29 April 2013

The Coast of Maine: Portland Headlight

Maybe you grew up with a love for the ocean like I did.  Maybe your mother started taking you there before you were born like mine did.  Maybe you've been dreaming of seeing some particular coast for a long time, like I have been.

But even if you're like our friend who had the gall to stand on this beautiful breathtaking shore and say he'd rather be near a river any day and the ocean just isn't that exciting, you're still welcome on my blog.
Even though I won't begin to know how to understand that.

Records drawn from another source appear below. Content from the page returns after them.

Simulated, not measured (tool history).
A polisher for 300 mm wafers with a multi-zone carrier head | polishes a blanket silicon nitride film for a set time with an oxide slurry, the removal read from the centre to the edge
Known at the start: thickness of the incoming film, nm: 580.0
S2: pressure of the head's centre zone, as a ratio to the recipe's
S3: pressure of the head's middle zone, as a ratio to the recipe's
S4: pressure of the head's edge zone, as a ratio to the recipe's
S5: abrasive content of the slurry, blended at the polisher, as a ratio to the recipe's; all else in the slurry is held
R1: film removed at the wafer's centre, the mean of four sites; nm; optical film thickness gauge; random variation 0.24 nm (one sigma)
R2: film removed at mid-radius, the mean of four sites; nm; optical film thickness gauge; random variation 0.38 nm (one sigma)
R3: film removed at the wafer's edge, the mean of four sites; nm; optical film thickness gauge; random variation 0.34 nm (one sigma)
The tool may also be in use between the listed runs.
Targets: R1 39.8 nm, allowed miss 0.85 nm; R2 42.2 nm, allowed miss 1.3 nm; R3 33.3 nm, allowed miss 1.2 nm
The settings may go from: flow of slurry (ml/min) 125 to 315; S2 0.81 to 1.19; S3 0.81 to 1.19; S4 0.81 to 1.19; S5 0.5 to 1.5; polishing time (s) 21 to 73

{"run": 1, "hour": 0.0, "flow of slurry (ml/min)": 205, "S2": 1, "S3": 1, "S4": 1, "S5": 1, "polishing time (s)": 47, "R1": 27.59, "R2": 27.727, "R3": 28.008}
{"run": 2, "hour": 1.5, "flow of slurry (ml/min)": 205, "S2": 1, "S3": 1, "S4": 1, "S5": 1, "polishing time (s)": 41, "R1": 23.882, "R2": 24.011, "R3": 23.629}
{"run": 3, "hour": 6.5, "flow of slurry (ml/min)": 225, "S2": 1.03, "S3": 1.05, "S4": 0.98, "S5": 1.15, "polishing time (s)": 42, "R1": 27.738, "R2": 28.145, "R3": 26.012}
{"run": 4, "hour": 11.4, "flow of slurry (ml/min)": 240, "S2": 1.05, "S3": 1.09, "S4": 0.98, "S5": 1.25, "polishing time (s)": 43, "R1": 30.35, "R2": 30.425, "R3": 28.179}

Because I could spend hours and days and weeks and forever on the ocean shore, staring at the water and making friends with another barnacle.  Barnacle has always been one of my favorite words.

So it was with great and unutterable delight that going on tour with my husband's high school choir and handbell ensemble took me straight to a place I've been desiring to see for years. 

The coast of Maine.  With lighthouse.  And sunshine.

28 April 2013

Brilliant

I've struggled so many times with how to get soup safely to potluck.  So let me just go on record with an award of brilliance to the person with the rubber bands, who I don't even know.

Here's how it worked:  The pot had two handles on the side, and a handle on the lid.  One rubber band wrapped around a side handle and the handle on the lid.  The other rubber band wrapped around the second side handle and around the lid as well.  That lid wasn't going anywhere!

Thank you, person whose name I don't even know, for saving my future pots of soup from sloshing all over the car.

24 April 2013

Have You Seen Such a Thing Before?

We hadn't.  So when my husband was mowing the lawn and called me out to looks before he cut them down, I wasn't sure what to expect.

Stripes?

Neat stuff, those flowers.

23 April 2013

School Time Crafts

Way fun, right?  Three little pairs of eyes spied me taking photos of their work, a bit shy but pleased. 

"Is it OK that I took a picture?"

"Yes!"

They were so precious, and their work adorable.  Kites, butterflies, turtles, frogs, birds.

22 April 2013

My Next Instrument?

Just visited a school to share music.  They have three octaves of this awesome instrument you can build from PVC pipe.  Great idea, huh?

20 April 2013

Notes on the Sermon

Today's sermon struck a chord with us.  I won't go into everything, but here are some highlights.

Jesus didn't ever promise the righteous that they wouldn't have trials.  You know what He actually said? 

"In the world ye shall have tribulation:  but be of good cheer; I have overcome the world."  John 16:33

And when we sing about the wise man who built his house on the rock and the foolish man who built his house upon the sand?  Did the rain skip falling on the wise man's house, or the wind cease to blow when it reached his house upon the rock? 

No.  His house stood standing not because the storm never comes to the wise man.  His house stood standing because THROUGH the storm he had a firm foundation.  The storm came to both the wise and the foolish.  The difference between the two was the ability to plan ahead, expecting the storm, and then the ability to weather the storm.

So what is the foundation we need?

"My soul waiteth for the Lord more than they that watch for the morning: I say, more than they that watch for the morning.  Let Israel hope in the LORD: for with the LORD there is mercy, and with Him is plenteous redemption."  Psalm 130:6,7

19 April 2013

To Run and not be Weary

Years ago, I sat tired, full from a supper of fresh avocados, passion fruit, and likely pumpkin greens in coconut milk along side some "moo-mooed kow kow" (which may or may not be spelled correctly, and had nothing to do with eating cows as one would suppose from the sound of the words but delicious little sweet potatoes).  But the supper was not the reason I was tired.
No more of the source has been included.